The question is,
Let $A \in M_{n \times n}(\Bbb C)$ be a self-adjoint matrix. Arrange the eigenvalues of $A$ as $0 < \lambda_1 \le \lambda_2 \le \cdots \le \lambda_n. $
Show that $ \langle Ax, x \rangle \langle A^{-1}x,x \rangle \le \frac{(\lambda_1+\lambda_n)^2}{4 \lambda_1 \lambda_n} $ for all $||x||=1, x\in V$
My approach:
Since $A$ is self-adjoint, $V$ has an orthonormal basis consisting of eigenvectors of $A.$ Let $\{v_1,v_2, \cdots, v_n\}$ be an orthonormal basis of $V$ where $Av_i=\lambda_iv_i, \forall i \in \Bbb N.$
Any arbitrary $x \in V$ with $||x||=1$ can be written as $x=\sum_{i=1}^n c_iv_i$ such that $\sum_{i=1}^n|c_i|^2=1$ where $c_i \in \Bbb C, \forall i \in \Bbb N.$ Therefore, we can write,
$$\langle Ax, x \rangle \langle A^{-1}x, x \rangle=\langle A(\sum_{i=1}^n{c_iv_i}),\sum_{i=1}^n{c_iv_i}\rangle \langle A^{-1}(\sum_{i=1}^n{c_iv_i}),\sum_{i=1}^n{c_iv_i}\rangle$$
$$=\left(\sum_{i=1}^n|c_i|^2\lambda_i\right)\left(\sum_{i=1}^n\frac{1}{\lambda_i}|c_i|^2 \right)$$
And I could not figure out how to proceed after this. I managed to show the inequality holds when $A$ is a $2\times 2$ matrix. Also clearly if $c_1=c_n= \sqrt{\frac{1}{2}}, c_2=\cdots=c_{n-1}=0,$ then the equality holds. But apart from these, I could not do much. I tried using Lagrange multiplier but haven't had much luck with that either. So any help would be really appreciated.
Best Answer
Remark: As pointed out by @leslie townes, this is the so-called the Kantorovich inequality. Years ago, I came up with a proof myself (However, perhaps it is not new).

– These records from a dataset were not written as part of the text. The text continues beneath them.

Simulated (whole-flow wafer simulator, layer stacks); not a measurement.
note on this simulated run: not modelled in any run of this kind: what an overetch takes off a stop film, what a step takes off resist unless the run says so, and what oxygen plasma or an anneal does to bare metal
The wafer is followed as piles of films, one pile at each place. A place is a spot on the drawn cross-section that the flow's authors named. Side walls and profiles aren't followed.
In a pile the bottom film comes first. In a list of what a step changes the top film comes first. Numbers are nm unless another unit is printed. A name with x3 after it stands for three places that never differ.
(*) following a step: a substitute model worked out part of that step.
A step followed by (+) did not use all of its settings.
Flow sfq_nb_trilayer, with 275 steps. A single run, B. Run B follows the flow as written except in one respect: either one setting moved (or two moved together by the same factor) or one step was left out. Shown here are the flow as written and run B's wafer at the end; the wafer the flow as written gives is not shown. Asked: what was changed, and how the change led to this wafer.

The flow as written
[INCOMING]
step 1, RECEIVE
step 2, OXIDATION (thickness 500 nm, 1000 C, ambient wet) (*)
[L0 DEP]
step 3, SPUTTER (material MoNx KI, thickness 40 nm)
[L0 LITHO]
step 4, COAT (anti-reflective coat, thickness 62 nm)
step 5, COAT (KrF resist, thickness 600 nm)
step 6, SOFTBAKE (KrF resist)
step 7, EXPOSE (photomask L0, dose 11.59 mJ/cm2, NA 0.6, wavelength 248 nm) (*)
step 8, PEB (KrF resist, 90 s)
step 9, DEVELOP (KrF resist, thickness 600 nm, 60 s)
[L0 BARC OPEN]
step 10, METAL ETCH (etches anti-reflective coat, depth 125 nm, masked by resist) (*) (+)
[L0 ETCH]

Problem: Let $a_k \ge 0$, $k = 1, 2, \cdots, n$ with $\sum_{k=1}^n a_k = 1$. Let $0 < \lambda_1 \le \lambda_2 \le \cdots \le \lambda_n$. Prove that $$\Big(\sum_{k=1}^n \lambda_k a_k\Big) \Big(\sum_{k=1}^n \frac{a_k}{\lambda_k}\Big)\le \frac{(\lambda_1+\lambda_n)^2}{4\lambda_1\lambda_n}.$$
Proof:
If $\lambda_1 = \lambda_n$, the inequality is clearly true. In the following, assume $\lambda_1 < \lambda_n$.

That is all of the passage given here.